Ashley's Creative Process
Ashley's work stems from a lifetime's obsession with plants and a fascination with Eastern culture. Her work combines her education in fine art with a deep understanding of the needs of the plants she designs pottery for.
All of Ashley's pieces are pure craftsmanship and made without the use of molds or forms. Each piece is the unique result of working with the unpredictable elements of earth and fire.
Ashley's bonsai pottery incorporates traditional hand-building and wheel techniques that she has learned through studying Japanese bonsai pottery.
Each pot begins on paper by sketching and exploring a variety of ideas for form and details.
Once a design is selected, the pot is either thrown on a potter's wheel or made from hand cut slabs of clay depending on whether it will be circular or rectangular.
A variety of high quality stoneware clays are used and selected depending on the desired appearance of the piece. These clays have different properties such as colour, plasticity, drying time and grit.
A video montage of Ashley throwing three bonsai pots on a pottery wheel including a semi-cascade, a round with flared rim and a shallow round pot.
After the initial form is created with wet clay it has to dry slowly to a "leather hard" stage under plastic sheets in a controlled environment to avoid distortion or cracking.
The drying phase of a pot may vary from a few days to several weeks depending on the size. Each piece must be constantly observed as the final assembly and detailing of the pot must be completed before the clay becomes too dry.
Once leather hard, the pot can be trimmed and altered to create the final form. This can include creating unique surface textures, carving and adding sculptural elements.
When the piece has completely dried the "greenware" is fired for the first time in the kiln.
As a result, the "bisqued" pot is hardened but open-pored enough to be glazed in the final step. The glaze not only coats the surface of the pot but also slightly penetrates into the clay.
Ashley hand paints each layer of glaze onto the pot to ensure the highest quality of application. She will sometimes use a combination of glazes to achieve different effects.
Once the glaze has been applied, the final firing is carried out to approximately 2250 degrees Fahrenheit and the pot is then complete and fully vitrified. Vitrification is when clay has been fired so that it has fused together completely and that the pores between refractory particles are filled with glass and the clay body is impervious to water.

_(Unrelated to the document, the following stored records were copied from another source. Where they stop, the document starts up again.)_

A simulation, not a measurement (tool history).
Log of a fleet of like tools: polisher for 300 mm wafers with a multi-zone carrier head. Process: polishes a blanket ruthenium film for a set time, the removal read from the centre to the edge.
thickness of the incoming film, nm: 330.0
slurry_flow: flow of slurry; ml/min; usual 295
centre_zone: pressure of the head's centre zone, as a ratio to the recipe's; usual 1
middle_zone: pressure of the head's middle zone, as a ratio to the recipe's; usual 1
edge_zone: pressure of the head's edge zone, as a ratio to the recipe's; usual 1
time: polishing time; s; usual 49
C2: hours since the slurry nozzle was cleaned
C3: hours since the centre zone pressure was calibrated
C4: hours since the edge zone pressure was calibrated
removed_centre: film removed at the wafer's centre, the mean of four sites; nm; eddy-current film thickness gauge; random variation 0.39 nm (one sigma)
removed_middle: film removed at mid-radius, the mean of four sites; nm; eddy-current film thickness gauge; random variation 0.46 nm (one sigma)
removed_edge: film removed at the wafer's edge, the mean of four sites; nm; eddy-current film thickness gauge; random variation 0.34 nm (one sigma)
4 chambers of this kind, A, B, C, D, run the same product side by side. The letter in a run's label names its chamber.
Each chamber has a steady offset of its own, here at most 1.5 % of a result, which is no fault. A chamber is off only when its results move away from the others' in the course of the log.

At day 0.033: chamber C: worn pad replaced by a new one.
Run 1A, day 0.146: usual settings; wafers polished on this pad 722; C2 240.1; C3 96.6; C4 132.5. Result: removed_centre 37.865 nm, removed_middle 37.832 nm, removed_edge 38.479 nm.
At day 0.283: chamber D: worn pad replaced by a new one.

The final stage of Ashley's creative process is packaging orders to be shipped. She takes as much pride and pleasure from wrapping and sending a piece off to its new home as seeing it fresh from the kiln. Her work is shipped using recycled kraft paper, recycled corrugated cardboard boxes and heavy-duty bubble wrap. She will also use inflatable air pouches and reinforced boxes for delicate or heavy items when appropriate.
It is in this final stage of Ashley's process that she feels deeply greately that someone has discovered her work and decided to select something special for their own collection. This support represents a shared connection in appreciating a handmade piece of original art.